It is plain that business, the press, and politics all tend to promote a great activity of body and mind. In business, the love of gain, the enterprising spirit of our practical men in all departments, their industry, thrift and forecast, stimulate men to great exertions, and produce a consequent development of the faculties called out. Social distinction depends almost wholly on wealth; that never is accumulated by mere manual industry, such is the present constitution of society, but it is acquired by the higher forms of industry, in which the powers of nature serve the man, or he avails himself of the creations of mere manual toil. Hence there is a constant pressure towards the higher modes of industry for the sake of money; of course, a constant effort to be qualified for them. So in the industrial departments the mind is more active than the hand. Accordingly it has come to pass that most of the brute labor of the free states is done by cattle, or by the forces of nature—wind, water, fire—which we have harnessed by our machinery, and set to work. In New England most of the remaining work which requires little intelligence is done by Irishmen, who are getting a better culture by that very work. Men see the industrial handiwork of the North, and wonder; they do not always see the industrial head-work, which precedes, directs and causes it all; they seldom see the complex forces of which this enterprise and progress are the resultant.

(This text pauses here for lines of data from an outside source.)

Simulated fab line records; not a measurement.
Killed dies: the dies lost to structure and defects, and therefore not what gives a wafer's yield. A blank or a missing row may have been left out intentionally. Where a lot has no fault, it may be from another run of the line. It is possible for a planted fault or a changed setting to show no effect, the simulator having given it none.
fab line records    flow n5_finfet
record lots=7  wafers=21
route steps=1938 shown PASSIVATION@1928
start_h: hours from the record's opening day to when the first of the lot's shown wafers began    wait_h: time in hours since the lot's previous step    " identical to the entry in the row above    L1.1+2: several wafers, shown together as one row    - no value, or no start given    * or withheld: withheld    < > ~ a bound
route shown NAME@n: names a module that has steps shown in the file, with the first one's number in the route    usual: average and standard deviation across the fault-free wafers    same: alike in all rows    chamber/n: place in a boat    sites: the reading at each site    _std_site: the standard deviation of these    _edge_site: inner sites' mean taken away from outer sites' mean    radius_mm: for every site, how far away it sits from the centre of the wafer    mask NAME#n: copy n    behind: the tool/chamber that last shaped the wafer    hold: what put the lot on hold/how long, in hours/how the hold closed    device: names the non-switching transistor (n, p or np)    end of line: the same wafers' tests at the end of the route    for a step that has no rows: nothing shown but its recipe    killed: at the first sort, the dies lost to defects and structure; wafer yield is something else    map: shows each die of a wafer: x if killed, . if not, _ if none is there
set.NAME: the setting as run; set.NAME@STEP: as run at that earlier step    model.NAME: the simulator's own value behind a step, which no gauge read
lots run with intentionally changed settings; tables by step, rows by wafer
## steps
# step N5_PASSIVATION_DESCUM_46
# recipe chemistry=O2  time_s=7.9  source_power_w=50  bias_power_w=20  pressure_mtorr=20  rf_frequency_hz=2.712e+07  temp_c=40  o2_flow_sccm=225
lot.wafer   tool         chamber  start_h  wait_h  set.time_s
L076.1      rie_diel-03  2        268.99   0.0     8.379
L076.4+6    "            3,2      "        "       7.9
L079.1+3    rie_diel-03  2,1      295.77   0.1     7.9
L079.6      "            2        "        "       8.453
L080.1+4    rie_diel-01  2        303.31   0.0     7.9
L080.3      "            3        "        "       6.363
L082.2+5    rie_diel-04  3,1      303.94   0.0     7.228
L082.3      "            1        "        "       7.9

There is no danger that we shall be sluggards. Business now takes the same place in the education of the people that was once held by war: it stimulates activity, promotes the intercourse of man with man, nation with nation; assembling men in masses, it elevates their temperature, so to say; it leads to new and better forms of organization; it excites men to invention, so that thereby we are continually acquiring new power over the elements, peacefully annexing to our domain new provinces of nature—water, wind, fire, lightning—setting them to do our work, multiplying the comforts of life, and setting free a great amount of human time. It is not at all destructive; not merely conservative, but continually creates anew. Its creative agent is not brute force, but educated mind. A man's trade is always his teacher, and industry keeps a college for mankind, much of our instruction coming through our hands; with us, where the plough is commonly in the hands of him who owns the land it furrows, business affords a better education than in most other countries, and develops higher qualities of mind. There is a marked difference in this respect between the North and South. There was never before such industry, such intense activity of head and hand in any nation in a time of peace.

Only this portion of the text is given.